Although the property clock suggests markets move cyclically, it nonetheless does not appropriately consider historical price movements to account for what finder.com.au terms as ‘unexpected’ economic conditions. Given a large enough timescale, GRC considers price movements more holistically and adequately accounts for all market changes. Both historical and projected.
Busting myth one: Declining market = decrease in house prices
If we focus on the change in property values within a time frame of 7-10 years, the price movements are somewhat cyclical and predictable in such a way that a peak is followed by a bottom and vice versa.
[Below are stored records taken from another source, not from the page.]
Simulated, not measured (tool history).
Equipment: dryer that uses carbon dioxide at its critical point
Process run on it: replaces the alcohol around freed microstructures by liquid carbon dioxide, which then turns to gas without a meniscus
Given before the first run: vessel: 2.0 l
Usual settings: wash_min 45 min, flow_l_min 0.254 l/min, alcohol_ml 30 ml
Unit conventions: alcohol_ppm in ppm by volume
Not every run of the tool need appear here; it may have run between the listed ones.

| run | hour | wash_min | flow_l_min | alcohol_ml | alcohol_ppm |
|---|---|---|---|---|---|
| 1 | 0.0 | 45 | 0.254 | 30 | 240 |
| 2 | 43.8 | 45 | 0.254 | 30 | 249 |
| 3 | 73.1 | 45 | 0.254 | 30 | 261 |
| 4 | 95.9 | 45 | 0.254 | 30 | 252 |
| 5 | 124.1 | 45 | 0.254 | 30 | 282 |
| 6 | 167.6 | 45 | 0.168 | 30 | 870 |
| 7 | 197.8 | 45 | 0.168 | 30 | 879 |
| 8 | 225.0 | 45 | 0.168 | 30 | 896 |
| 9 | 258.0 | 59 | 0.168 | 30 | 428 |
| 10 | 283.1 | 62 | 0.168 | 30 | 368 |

This is clear from the image below, which highlights Camden Council prices. They follow a pattern of slow but steady increases between 2009-2013. The values then rise to reach a peak at about 2018 and decline to a new lower bottom in 2019.
The macro-scale of the property clock would suggest that a declining market is always indicative of negative growth. However, irrespective of how counter-intuitive it might seem, a ‘declining market’ in GRC terms can correspond to positive growth in prices.
To illustrate this, please refer back to 2016-2018 section of the Camden Council GRC graph above. Consider the downward trajectory of the line within these two years. It is evident that Camden Council’s rate of growth is ‘declining’. However, its ‘growth rate’ is still positive (above the read line).
At its peak in 2015, Camden Council experienced about 17% growth in its typical value. In 2016, 2017, 2018 on the other hand, its growth was slowing to 12%, 4%, 1% respectively.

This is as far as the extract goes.